How progressive a city or town is can be really important to house hunters, as they look to make their move to a destination that may be better suited to their values and beliefs.
The mortgage experts at Bankrate UK assessed how progressive each UK city is, using key data points relating to social and environmental issues.
The ‘progressiveness’ of a city is defined not only by its recognition of the issues, but how the city addresses them and enables positive change.
Whether it’s a green-minded commitment to recycling, a strong voter turnout, or ensuring gender diversity in local government, these cities have not just realised their duty to encourage a socially-aware community, but they are enabling its continued progress.
Bankrate UK scored 50 cities in the following 7 categories in order to determine which is truly the UK’s Most Progressive City:
Vegan / vegetarian restaurants
Ultra-Low Emission Vehicle (ULEV) registrations
Gender pay gap
Women in local government
In 2019, Bankrate UK analysed 7 individual criteria in order to assess how progressive the UK’s cities are with regards to social and environmental issues. In 2020, we have revisited the criteria* to see which cities have continued to make headway on these issues and who has, unfortunately, taken a step back.

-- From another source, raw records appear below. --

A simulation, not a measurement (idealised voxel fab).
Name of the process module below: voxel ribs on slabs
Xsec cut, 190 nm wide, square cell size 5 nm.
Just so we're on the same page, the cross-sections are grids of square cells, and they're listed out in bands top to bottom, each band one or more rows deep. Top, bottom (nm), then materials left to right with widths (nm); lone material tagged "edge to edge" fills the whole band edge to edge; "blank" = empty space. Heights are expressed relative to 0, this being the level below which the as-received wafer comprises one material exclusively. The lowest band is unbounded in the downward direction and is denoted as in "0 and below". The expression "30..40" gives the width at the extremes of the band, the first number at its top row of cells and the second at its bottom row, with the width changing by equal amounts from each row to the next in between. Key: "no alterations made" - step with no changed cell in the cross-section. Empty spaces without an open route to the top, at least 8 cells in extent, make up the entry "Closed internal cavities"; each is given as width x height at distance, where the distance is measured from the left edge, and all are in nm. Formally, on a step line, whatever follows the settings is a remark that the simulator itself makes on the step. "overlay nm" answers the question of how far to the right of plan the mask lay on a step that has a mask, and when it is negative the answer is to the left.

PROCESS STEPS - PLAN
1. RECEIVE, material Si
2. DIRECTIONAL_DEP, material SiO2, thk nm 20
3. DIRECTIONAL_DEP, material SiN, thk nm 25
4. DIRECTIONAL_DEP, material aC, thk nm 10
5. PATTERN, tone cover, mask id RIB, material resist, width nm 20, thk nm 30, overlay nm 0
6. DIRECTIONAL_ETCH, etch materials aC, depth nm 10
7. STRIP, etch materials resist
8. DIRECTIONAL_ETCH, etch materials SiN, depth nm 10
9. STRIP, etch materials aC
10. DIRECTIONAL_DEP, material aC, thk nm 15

Use the below table to see how your city performed in this year's Progressive Cities Index. Click on each of the individual headings to see who ranked top and bottom for each criteria, or switch the view to see how the 2020 scores compare to 2019.
After finishing in third place last year, Bath has topped the rankings for 2020 as the UK’s Most Progressive City. Despite not ranking in first place for any of the 7 categories, Bath managed to hold off stiff competition from Bristol and Leicester.
While many may have expected Brighton & Hove to climb up to first place after missing out on the top spot by just 0.33 points last year, the famously ‘green’ city has in fact dropped 8 places to finish 10th this year. Despite maintaining its status as one of the most vegan and vegetarian-friendly locations in the UK, a decline in progressive search trends and voter turnout has resulted in Brighton slipping away from the top spot.
This year’s largest climber is Manchester, which has risen from position 30 to 13. The North-West’s largest city has made significant progress when it comes to reducing the Gender Pay Gap and increasing the number of Ultra-Low Emission Vehicles (ULEVs) on the road, helping it move into the top 15 most progressive cities in the UK.
Belfast saw the biggest decline in rankings over the past year, falling from position 21 to 43. Despite making progress in 2 of the criteria this year, the significant decline in recycling and Google searches around social and environmental issues has meant that Northern Ireland’s capital is now amongst the least progressive cities in the UK.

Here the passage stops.